Chipotle Mexican Grill, Inc. (CMG - Free Report) is slated to release fourth-quarter 2025 results on Feb. 3, after the closing bell.

In the last reported quarter, the company’s earnings beat the Zacks Consensus Estimate by 3.6%. CMG’s earnings surpassed estimates in each of the trailing four quarters, with the average surprise being 3.6%, as shown in the chart below.

Zacks Investment Research
Image Source: Zacks Investment Research

CMG’s Q4 Estimate Revisions

The Zacks Consensus Estimate for fourth-quarter earnings per share (EPS) has been unchanged at 24 cents in the past 30 days. The projected figure indicates a 4% decline from the year-ago reported EPS of 25 cents. The consensus mark for revenues is pegged at $2.99 billion, implying 5% year-over-year growth.

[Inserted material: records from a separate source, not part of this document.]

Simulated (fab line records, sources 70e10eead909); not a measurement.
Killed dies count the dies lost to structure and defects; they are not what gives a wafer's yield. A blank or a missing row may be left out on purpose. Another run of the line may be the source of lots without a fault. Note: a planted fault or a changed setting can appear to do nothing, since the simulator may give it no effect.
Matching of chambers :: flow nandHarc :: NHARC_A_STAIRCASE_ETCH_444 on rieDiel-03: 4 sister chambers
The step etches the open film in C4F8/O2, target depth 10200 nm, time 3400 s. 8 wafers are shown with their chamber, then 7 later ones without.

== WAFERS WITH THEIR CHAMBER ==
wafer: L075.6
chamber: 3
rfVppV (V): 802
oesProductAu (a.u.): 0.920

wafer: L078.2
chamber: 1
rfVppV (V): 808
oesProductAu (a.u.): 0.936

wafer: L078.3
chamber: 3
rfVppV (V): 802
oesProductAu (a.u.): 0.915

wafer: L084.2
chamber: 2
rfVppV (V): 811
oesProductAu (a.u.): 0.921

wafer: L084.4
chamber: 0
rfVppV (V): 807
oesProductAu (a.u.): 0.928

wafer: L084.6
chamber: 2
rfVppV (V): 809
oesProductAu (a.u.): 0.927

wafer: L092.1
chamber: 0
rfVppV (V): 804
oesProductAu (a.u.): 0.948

What the Zacks Model Unveils for CMG

Our proven model does not conclusively predict an earnings beat for CMG this time around. The combination of a positive Earnings ESP and a Zacks Rank #1 (Strong Buy), 2 (Buy) or 3 (Hold) increases the odds of an earnings beat. This is not the case here.

CMG’s Earnings ESP: Chipotle currently has an Earnings ESP of -2.25%. You can uncover the best stocks to buy or sell before they are reported with our Earnings ESP Filter.

Zacks Rank of CMG: The company carries a Zacks Rank #3 at present. You can see the complete list of today’s Zacks #1 Rank stocks here.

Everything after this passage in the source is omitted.